We want to keep the “internal world” uncontaminated, we don’t want it to be affected by the “external” world (external technologies).
We can think of this as a capsule, called a “Hexagon”. It that defines a clear boundary between the inside and the outside.
Keep your core independent from frameworks, databases, UIs, or any other external systems. This gives you flexibility to change your database, UI, or external APIs without rewriting your business logic.
Driver Ports (User-side API)
On one side of the hexagon, we have Driver Ports — the user-facing entry points into the system.
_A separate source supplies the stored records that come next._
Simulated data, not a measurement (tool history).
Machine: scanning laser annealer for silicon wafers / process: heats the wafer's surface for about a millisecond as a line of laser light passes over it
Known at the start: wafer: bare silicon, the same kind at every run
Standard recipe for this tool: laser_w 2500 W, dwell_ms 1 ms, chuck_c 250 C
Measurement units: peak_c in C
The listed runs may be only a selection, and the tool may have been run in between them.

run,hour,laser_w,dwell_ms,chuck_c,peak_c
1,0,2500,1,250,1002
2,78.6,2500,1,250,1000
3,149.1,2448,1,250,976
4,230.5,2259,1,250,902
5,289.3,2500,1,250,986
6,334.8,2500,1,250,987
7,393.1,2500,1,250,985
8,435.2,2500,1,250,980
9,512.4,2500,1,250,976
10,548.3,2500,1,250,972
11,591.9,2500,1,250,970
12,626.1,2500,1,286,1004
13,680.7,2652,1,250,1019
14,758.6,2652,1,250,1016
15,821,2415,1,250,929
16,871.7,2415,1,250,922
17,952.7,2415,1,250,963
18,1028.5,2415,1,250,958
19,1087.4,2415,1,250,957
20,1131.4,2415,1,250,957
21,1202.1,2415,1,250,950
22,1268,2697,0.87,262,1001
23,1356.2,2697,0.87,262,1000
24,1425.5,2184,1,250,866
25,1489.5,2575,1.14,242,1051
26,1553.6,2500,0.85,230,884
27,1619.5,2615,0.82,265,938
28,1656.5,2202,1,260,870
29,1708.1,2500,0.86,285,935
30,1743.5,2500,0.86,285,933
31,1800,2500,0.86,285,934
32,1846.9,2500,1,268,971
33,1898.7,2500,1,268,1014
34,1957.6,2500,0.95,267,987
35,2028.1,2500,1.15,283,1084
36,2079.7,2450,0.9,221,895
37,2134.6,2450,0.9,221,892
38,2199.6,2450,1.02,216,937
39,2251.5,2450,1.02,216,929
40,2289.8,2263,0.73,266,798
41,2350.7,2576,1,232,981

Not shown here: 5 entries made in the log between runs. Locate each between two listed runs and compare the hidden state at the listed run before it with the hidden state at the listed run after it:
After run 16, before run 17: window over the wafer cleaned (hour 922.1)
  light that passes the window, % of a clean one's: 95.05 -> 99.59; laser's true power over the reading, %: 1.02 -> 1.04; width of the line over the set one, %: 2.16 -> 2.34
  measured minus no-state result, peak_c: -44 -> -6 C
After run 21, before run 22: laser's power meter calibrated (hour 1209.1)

Our application exists so that it helps clients to run some use cases. Clients could be:
Human users interacting via a UI
Other systems making API calls
Test harnesses simulating real-world behavior
etc…
Driver Ports define what the system can do, not how it does it. Think of them like the “steering wheel” - they let you control the application, but not open the hood.
We want to expose ONLY the use cases to the clients (and NOT expose the internals of the application!).
The Hexagon provides some kind of user-facing API (”driver” ports), so that our clients can execute the use cases.
Driven Ports (Server-side API)
On the opposite side, we have Driven Ports — these are the interfaces that the application needs the outside world to implement.
The application might need to:
Save data to a database
Send an email notification
Publish an event to a message broker
Call an external payment service
etc…
We don’t want to directly be aware of external tech nor directly talk to those external systems, so we need some kind of server-side API.
The internal world should never know which specific technology is used.